Cabinet has approved a proposal by Tánaiste and Minister for Justice Frances Fitzgerald to provide a definition of sexual consent in legislation already published.

The Criminal Law (Sexual Offences) Bill includes a new legal definition of consent and a number of new offences in regard to online and sexual predators.

Following the approval of the consent proposal, Minister for Children Katherine Zappone has secured Government agreement to review the defence of honest belief that consent was given in rape cases.

This is when an accused can and must be acquitted of rape if he can persuade a jury and the court that he honestly believed consent existed, no matter how mistaken or illogical that belief.

The Law Reform Commission will examine ending the practice of accepting a defence of honest belief alone.

Speaking after the decision, Ms Zappone said "the defence honest belief in the consent of a victim, no matter how unreasonable, is outdated.

"We now have an opportunity to introduce in law the need for those accused of rape to demonstrate an element of reasonableness in relying on the defence of honest belief," she added.

The minister also said she hoped to have a draft bill before the end of the year.

Meanwhile, a senior law lecturer at NUI Galway has said that putting a definition of consent to sex into statute law is extremely valuable, although he does not believe the proposals will alter existing laws much.

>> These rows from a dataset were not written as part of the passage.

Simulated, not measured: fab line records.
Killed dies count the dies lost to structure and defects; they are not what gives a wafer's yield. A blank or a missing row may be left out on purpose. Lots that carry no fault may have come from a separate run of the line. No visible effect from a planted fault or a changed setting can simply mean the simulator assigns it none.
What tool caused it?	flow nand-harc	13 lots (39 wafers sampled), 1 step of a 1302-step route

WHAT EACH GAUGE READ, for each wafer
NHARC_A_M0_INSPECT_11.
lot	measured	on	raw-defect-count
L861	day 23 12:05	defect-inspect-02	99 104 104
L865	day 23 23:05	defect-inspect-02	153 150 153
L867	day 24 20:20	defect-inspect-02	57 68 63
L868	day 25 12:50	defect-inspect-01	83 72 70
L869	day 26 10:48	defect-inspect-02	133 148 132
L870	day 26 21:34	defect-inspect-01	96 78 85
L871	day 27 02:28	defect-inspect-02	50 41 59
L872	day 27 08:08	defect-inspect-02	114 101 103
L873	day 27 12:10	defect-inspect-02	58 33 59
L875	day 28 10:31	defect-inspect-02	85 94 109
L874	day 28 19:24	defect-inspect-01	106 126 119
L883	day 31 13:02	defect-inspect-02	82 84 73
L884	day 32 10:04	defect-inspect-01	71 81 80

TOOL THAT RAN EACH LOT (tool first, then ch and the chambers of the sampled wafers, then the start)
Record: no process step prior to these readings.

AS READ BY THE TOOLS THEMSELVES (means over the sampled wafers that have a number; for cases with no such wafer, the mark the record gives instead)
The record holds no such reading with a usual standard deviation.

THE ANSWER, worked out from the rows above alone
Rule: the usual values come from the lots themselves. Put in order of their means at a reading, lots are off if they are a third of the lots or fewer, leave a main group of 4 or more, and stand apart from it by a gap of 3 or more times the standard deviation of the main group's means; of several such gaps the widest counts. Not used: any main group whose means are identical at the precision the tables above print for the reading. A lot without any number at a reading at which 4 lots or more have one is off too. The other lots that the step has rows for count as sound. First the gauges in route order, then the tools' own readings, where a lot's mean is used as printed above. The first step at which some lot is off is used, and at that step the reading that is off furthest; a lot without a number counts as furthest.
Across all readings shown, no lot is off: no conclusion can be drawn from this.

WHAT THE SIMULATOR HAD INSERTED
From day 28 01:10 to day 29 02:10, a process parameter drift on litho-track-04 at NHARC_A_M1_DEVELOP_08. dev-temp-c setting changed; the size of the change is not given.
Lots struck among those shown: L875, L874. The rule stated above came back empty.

Speaking on RTÉ's Today with Sean O'Rourke, Tom O'Malley said the bill would probably set out a number of circumstances where a person would be deemed not to be consenting.

He said that the law is constantly trying to catch up with technology but this bill does a good job in attempting to deal with problems that exist.

Mr O'Malley added that it would be necessary to create a significant number of offences, such as people trying to contact children over the Internet and grooming.

Separately, Minister for Social Protection Leo Varadkar told the Dáil that the Cabinet has agreed to initiate a public consultation process on a new working family payment.

The payment is promised in the Programme for Government as a means of attempting to reduce child poverty, and ensuring that families are not better off on welfare than in work. 

Mr Varadkar told the Dáil he secured agreement at Cabinet to begin the public consultation process.

Ms Zappone also briefed her colleagues on proposed legislation on the new affordable childcare scheme, which will be introduced in September.